Being a fringe festival, we all know sets have to be bare minimum, how have you got around this with your set and props?
This is such a great question for us because we notoriously love props! However working this way is a challenge we needed! Before even making this piece of work we decided in this new era of PPT, we wanted to keep things a little more simple and tourable… we have still managed to include 20 chairs in the piece… but honestly for us, that is really lightweight!
We tend to choose one or two key versatile props and see how we can utilise them in the most imaginative ways, and that is how we have worked this time to keep props to a minimum, but making them as impactful as we can.
How important is audience interaction to you?
As our piece is contemporary and a mix of performance art and physical theatre, there are elements where we are interacting directly with the audience. So their involvement is so key. The audience bring and can often dictate the energy of the piece, but honestly it is up to them how they react, as long as they feel they can do so without reserve, it is all good interaction. We do want people to feel free to laugh at any point, as there are some really silly bits! Just because something has the word ‘contemporary’ in it, doesn’t mean it is taking itself too seriously!

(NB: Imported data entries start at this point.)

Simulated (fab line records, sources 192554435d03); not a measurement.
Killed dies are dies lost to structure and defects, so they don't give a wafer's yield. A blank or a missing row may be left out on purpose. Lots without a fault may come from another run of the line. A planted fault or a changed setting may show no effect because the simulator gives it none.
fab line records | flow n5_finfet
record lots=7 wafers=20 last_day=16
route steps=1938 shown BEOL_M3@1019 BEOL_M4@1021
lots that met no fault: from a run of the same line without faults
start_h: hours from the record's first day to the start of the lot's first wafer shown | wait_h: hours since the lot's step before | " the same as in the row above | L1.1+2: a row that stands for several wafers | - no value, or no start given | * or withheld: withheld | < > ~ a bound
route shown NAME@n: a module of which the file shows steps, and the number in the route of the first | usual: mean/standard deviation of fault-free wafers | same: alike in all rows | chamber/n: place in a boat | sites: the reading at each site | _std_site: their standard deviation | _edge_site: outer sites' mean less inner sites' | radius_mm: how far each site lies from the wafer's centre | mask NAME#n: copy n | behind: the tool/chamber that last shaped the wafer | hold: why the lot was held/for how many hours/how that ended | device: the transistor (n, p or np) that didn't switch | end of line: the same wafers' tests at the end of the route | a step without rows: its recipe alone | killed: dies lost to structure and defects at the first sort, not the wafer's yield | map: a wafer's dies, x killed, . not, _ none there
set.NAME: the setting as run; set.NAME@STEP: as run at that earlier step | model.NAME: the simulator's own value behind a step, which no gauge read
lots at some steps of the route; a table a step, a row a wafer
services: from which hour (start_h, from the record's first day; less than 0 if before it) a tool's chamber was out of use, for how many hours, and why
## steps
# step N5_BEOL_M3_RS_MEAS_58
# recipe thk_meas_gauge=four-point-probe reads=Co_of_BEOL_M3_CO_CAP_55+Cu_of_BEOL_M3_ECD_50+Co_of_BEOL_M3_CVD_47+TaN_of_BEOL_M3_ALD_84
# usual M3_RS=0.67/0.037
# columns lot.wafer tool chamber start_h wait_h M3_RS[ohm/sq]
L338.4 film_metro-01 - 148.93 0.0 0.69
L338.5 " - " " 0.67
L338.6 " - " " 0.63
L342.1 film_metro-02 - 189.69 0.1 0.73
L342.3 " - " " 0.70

Are there any plans for what comes next after the show has finished its run – for you or the show?
We hope to be able to complete another few weeks of R&D following feedback from the fringe, then definitely back to touring. Nothing booked in yet but it will all be on our social media and our website when we do.
If your show had a soundtrack what songs would definitely be on it?
Anything by Rosemary Clooney – Her music is honestly a Paper People Staple.
What is the weirdest or most unconventional prop used in your show?
Not sure if it is unconventional but we use a dripping cloth as a prop in our show. It is the simplest of props but actually provides the soundscape for the whole show and is interacted with throughout the performance. So for something so small, it has a bit impact!
If budget or reality was not an issue, what’s the one piece of scenery/set you’d love to have in your show?
If budget were no issue for this project, we would love to create an immersive environment where water drips from all the walls, gradually increasing in volume to build tension and atmosphere.
Or a massive fabric that pours over us, enveloping the space and adding a sense of fluidity and movement. Alternatively, we might fill the set with chairs, using them as a shifting landscape to interact with; jumping from them, hiding in them, or rearranging them to create different spaces and dynamics. All of these props would add an element of playfulness and versatility, allowing us to transform the environment in real-time.
What’s the most valuable piece of advice you’ve received during your career, and how has it influenced your work on this show?
We as a company have received a lot of great advice, guidance and support throughout the years, but one that has really changed the way we work in this new stage of our career is that everything has already been done once, so don’t worry about it. Make work that speaks to you in the language you understand and can communicate, it doesn’t matter if it’s been done before. That has really helped us relax a lot as more mature performers and stopped us agonising over how fresh or original our work was and care more about whether we liked it and we believed in it.
Thanks to Lowri, Jake and Hanna for finding time to chat. The Opposite of Distance plays at Camden People’s Theatre on Saturday 23 and Sunday 24 August.